Sankalpa Is your heartfelt intention.
San= an idea that is formed in the heart
Kalpa= “Committed Intention”
In Yoga Nidra we work with Sankalpa (intention or resolution). We enter and close the Yoga Nidra practice with our sankalpa. This is considered the “seed” of growth in the area of your life that is calling for attention,
This may be in the realm of your state of health, relationship, career or spiritual practice. You welcome sankalpa into the foreground of your conscious mind, and from that place of intention where you are in the relaxed “being” state, this intention is embedded in the subconscious mind.
Neuroscience and mindfulness research have proven that the subconscious mind does not know the difference between what is true or not true- it just follows the orders of the conscious mind.
The ancient teachings of the Upanishads state “You are your deepest desire [sankalpa].“
We don’t hold Sankalpa as a future possibility, but instead plant the seed in a present tense statement as an existing reality. For example :
Instead of I hope to heal (quit smoking, find love, find work, etc) we would use the sankalpa I am whole, healed and healthy (I have everything I need- time, love, finances, etc.).
Other examples might be:
I am energetic.
I am the embodiment of inner peace.
I receive and accept help when I need it.
I am successful in all that I undertake.
I am financially free.
I am loving and loved.
Sankalpa’s are individual personal intentions. They change with life’s circumstances. We typically work with one sankalpa at a time for several months. When you first practice Yoga Nidra you may just want to work with the simple resolve of“I am at ease and open to insight”
These are basic guidelines for developing a more personal focused sankalpa;
Be aware of the difference of Wants and Needs.
Wants are associated with things that are pleasant and are born from our conditioning or from our base impulses.
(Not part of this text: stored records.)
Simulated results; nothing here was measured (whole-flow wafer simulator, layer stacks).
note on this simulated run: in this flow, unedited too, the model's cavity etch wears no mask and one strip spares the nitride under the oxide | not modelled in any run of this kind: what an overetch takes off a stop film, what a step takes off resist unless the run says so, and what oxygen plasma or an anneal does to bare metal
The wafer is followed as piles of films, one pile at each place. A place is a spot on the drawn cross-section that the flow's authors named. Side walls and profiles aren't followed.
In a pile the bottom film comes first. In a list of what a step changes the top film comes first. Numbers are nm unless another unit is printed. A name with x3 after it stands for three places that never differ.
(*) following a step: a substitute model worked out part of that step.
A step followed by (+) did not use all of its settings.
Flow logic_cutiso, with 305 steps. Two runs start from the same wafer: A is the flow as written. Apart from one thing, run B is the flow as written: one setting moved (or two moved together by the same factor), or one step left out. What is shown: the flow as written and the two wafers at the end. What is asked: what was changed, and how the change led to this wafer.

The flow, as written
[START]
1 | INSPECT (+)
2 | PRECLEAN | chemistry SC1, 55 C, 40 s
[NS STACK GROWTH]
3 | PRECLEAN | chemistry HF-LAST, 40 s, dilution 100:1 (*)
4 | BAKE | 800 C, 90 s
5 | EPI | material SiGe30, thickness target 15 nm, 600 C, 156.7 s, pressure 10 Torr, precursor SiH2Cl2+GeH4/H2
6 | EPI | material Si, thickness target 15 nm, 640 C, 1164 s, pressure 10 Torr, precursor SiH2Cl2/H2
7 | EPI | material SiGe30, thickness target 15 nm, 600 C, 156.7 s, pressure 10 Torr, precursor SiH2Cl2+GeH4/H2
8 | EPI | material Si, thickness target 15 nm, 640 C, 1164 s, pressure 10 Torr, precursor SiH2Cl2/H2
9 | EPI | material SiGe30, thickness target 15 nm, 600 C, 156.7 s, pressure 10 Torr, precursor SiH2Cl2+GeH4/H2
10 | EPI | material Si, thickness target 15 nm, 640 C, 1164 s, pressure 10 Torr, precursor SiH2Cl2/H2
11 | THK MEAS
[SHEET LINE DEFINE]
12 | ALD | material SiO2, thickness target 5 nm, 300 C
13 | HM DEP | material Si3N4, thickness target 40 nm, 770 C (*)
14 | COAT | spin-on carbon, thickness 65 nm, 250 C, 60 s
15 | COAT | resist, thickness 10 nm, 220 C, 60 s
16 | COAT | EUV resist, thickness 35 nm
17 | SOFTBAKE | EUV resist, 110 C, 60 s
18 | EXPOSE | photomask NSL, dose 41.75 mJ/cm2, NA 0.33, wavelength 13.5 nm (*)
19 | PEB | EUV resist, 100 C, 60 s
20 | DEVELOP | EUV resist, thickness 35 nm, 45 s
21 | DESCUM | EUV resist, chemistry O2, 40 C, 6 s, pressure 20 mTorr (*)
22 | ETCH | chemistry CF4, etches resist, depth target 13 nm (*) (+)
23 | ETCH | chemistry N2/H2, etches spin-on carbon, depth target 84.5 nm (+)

Needs are desires that are related to the intrinsic desires of the soul to fulfill it’s higher purpose. To the degree that you can access your soul and allow it to guide you, the less compelled you are to act on desires born from fear, old patterns, low self esteem and past hurts.
Drafting your sankalpa. Ask your self these questions:
What do I want to “feel” more of in my life. What circumstances could bring forth more of that feeling?
What do I want to achieve or become?
In what direction do I want to grow at this point in my life?
What would that growth feel or look like to me?
When drafting the sankalpa, here are some key points to keep in mind:
Focus on the result you are seeking, the attitude that will help you achieve it, or both. Ex. “I am confident and self assured. I bring the best of myself to every encounter and every opportunity at work”
Write it down! Growth begins on paper. it is a proven fact that solid heartfelt intentions are much more powerful when they start on paper. Out of your heart and head- and solidly written so you can see them.
Be specific. Write it so the change you want to achieve is with 6-18 months from now. This way you will be able to clearly know if you have achieved it. Ex. “The book is finished. I made my deadline. My editor could not be happier”
Believe you can achieve your sankalpa. It’s okay to have some degree of doubt, but for you to succeed, at least 51% (preferable more) of you needs to believe it is possible. Be realistic.
State your Sankalpa in the active, present tense. It’s important that your sankalpa statement reflects that you achieved your resolve- not that you hope to someday. Ex. Instead of “ I hope to one day to have healing for my headaches” stating“I am free of headaches”.
State your sankalpa in words you would actually say. Avoid getting overly poetic or dramatic. Simple, short, direct, believable.
Don't over think it. if after a few sessions, it does not resonate for you- rewrite it or create a short term sanklapa that will lead your towards your original. Your soul knows what it wants. Trust yourself.